WEST BOUNTIFUL — Though the measure failed during November's election, the West Bountiful City Council is expected to let residents vote again on a recreation, arts and parks sales tax this year.

At a recent council meeting, the members voted to ask Davis County commissioners not to impose such a tax countywide so West Bountiful residents could have the option of voting.

Commissioners complied and adopted a resolution Tuesday promising not to impose a countywide RAP tax.

West Bountiful Mayor James Behunin said council members will likely place an opinion question regarding a RAP tax on November's ballot. He said he expects that to happen sometime in the next two weeks.

Residents in four Davis County cities — Bountiful, Centerville, Woods Cross and West Bountiful — were faced with a RAP tax opinion question during the November election.

Voters approved the tax in Bountiful and Centerville on Nov. 6, but they turned it down by seven votes in West Bountiful. After provisional and absentee ballots were counted in West Bountiful, the defeat came by the slimmest of margins: one vote.

There were 722 votes against the tax and 721 for it.

"The moral there is don't think your vote doesn't count," Behunin said at the time.

The tax question also failed in Woods Cross.

Bountiful and Centerville have begun collecting the RAP tax, which is a tenth-of a-cent sale tax imposed for eight years, to build a South Davis Performing Arts Center in Centerville. Those cities will use about 90 percent of RAP tax revenue toward the center's construction.
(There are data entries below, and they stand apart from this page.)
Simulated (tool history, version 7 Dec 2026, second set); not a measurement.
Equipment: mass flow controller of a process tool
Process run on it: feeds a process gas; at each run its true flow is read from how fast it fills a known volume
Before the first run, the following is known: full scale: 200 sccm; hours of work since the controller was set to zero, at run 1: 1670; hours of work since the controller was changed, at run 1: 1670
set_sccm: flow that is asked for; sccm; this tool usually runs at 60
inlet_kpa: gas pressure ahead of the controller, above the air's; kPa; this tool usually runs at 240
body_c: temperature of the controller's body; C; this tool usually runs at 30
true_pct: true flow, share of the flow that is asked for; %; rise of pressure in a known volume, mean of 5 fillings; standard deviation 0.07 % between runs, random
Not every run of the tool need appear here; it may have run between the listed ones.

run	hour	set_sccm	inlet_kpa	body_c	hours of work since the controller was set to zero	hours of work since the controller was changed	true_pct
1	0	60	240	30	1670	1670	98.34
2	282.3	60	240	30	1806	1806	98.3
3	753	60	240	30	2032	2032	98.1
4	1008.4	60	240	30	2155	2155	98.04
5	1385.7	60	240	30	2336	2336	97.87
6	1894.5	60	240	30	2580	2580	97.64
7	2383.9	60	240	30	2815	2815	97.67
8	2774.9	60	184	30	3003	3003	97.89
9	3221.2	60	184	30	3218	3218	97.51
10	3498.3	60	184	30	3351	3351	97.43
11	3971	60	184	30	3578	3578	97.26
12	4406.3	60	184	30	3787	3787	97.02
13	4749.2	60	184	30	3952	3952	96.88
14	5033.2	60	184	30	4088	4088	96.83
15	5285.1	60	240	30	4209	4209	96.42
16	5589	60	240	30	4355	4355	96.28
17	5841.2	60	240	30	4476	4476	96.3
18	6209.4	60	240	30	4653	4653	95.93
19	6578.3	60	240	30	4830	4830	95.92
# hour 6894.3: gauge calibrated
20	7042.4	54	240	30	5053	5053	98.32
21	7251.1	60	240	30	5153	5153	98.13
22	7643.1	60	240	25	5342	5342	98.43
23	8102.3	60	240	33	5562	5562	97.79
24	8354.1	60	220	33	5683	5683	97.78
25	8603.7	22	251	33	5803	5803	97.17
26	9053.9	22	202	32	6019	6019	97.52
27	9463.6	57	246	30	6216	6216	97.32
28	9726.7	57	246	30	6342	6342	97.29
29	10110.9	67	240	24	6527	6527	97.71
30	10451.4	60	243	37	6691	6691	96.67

Behunin said he and the council will create a specific list of priority projects to help sell the tax to residents.

Some of those needs include refurbishing a city park, Behunin said, adding that there's also a need for more soccer fields in southern Davis County. There's also the possibility of buying leftover parcels along the Legacy Parkway from the Utah Department of Transportation once the parkway is finished.

The city's master plan for trails would require purchasing land for those trails, and there's also a possibility of contributing some money toward a South Davis heritage museum or toward the new performing arts center.

"Over the next two or three months, we want to identify some specific items so residents know what they're getting," he said.

If the RAP tax eventually passes in West Bountiful, it would spread the tax out to more residents, and not just those from West Bountiful.

"Our residents, when they go to Target or Home Depot or Wal-Mart or any of those stores, we're paying their RAP tax," Behunin said. "When (Bountiful and Centerville residents) come to our Costco or Lowe's or ShopKo,they don't pay a RAP tax."